Professor Tina Isaacs, who sits on regulator Ofqual's advisory group, warned that Thursday, when GCSE results are due to be released, could see "another wave" of grades that do not reflect those given by teachers.
She warned the Government and regulator Ofqual need to "claw back" public confidence after A-level results day.
The warning comes as Boris Johnson faces mounting pressure to intervene to end the deepening A-levels crisis in England, amid growing anger among pupils and teachers and warnings of unrest among Tory MPs.
The PM has also faced calls to delay publication of GCSE results, due this week, until the problems with A-levels had been resolved.
"Ofqual's role is to carry out Government policy. And when policy shifts every 12 to 24 hours, Ofqual then has to deal with it as best as it can," she Professor Isaacs said.
"Hence the changes to the appeals process, which now Ofqual has taken off the board so that it can give as much consideration to it as possible given the timeframe.
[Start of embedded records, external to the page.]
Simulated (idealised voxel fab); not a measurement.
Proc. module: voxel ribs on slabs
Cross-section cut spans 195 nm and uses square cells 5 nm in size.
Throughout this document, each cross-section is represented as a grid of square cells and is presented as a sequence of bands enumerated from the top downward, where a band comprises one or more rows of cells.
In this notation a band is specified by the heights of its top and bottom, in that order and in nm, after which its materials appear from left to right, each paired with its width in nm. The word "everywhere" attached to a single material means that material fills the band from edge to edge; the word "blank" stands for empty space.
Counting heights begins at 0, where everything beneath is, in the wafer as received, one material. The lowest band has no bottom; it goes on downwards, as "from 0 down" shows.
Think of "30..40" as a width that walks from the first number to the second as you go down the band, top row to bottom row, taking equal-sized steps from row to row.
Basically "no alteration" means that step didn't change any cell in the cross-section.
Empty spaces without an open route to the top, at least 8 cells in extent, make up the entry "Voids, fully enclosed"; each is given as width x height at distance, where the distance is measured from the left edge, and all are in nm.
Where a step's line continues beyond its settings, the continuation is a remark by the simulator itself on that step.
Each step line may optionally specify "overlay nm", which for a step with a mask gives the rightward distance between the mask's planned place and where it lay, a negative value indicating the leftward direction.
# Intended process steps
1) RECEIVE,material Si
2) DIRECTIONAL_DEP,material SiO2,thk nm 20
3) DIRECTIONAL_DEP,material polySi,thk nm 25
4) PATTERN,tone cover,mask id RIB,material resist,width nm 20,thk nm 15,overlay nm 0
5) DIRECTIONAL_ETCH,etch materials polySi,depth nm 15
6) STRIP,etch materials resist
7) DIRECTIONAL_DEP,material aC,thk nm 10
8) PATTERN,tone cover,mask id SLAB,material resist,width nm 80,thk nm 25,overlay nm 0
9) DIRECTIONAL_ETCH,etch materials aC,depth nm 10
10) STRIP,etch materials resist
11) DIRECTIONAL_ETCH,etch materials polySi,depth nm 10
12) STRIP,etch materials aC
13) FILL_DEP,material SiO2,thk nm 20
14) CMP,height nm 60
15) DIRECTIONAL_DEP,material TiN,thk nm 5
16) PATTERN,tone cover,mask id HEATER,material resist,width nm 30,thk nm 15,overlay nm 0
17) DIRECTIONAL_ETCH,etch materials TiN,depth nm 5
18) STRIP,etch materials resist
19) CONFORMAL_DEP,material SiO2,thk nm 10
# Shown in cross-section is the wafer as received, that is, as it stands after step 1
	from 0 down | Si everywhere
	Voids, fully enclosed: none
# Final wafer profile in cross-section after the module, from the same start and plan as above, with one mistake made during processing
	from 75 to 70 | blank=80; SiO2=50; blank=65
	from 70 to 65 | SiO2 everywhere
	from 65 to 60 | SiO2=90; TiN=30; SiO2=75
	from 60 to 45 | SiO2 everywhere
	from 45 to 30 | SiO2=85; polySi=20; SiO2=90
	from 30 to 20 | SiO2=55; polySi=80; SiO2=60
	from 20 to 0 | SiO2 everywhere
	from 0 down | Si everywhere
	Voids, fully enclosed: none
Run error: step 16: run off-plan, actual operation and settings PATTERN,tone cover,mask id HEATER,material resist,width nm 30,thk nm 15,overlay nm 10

"The GCSE results are due out on Thursday, so we're going to have another wave of potentially, not marked down, but potentially student grades that do not reflect the grades their teachers gave them."
Shadow education secretary Kate Green said the option of awarding pupils their GCSE results based on teacher-assessed grades should be kept on the table.
Professor Isaacs said: "Right now what's happening is the public is losing confidence in the system."
She said the regulator and the Government needed to do something to get public confidence back.
She said: "And it is up to Ofqual, which I know is working very hard, it's up to Ofqual and especially the Government to try to put in place something that will claw back some of that public confidence.
"I'm afraid it will not be able to claw back all of it."
The Government announced last week that A-level and GCSE students will be able to use results in valid mock exams to appeal if they are unhappy with their results.
But universities, schools, teachers and students have been demanding clarity over how the process will work.
Almost 40 per cent of all A-level grades in England were marked down as a result of the standardisation process, and ministers are now braced for another backlash with GCSE results which are moderated using the same algorithm.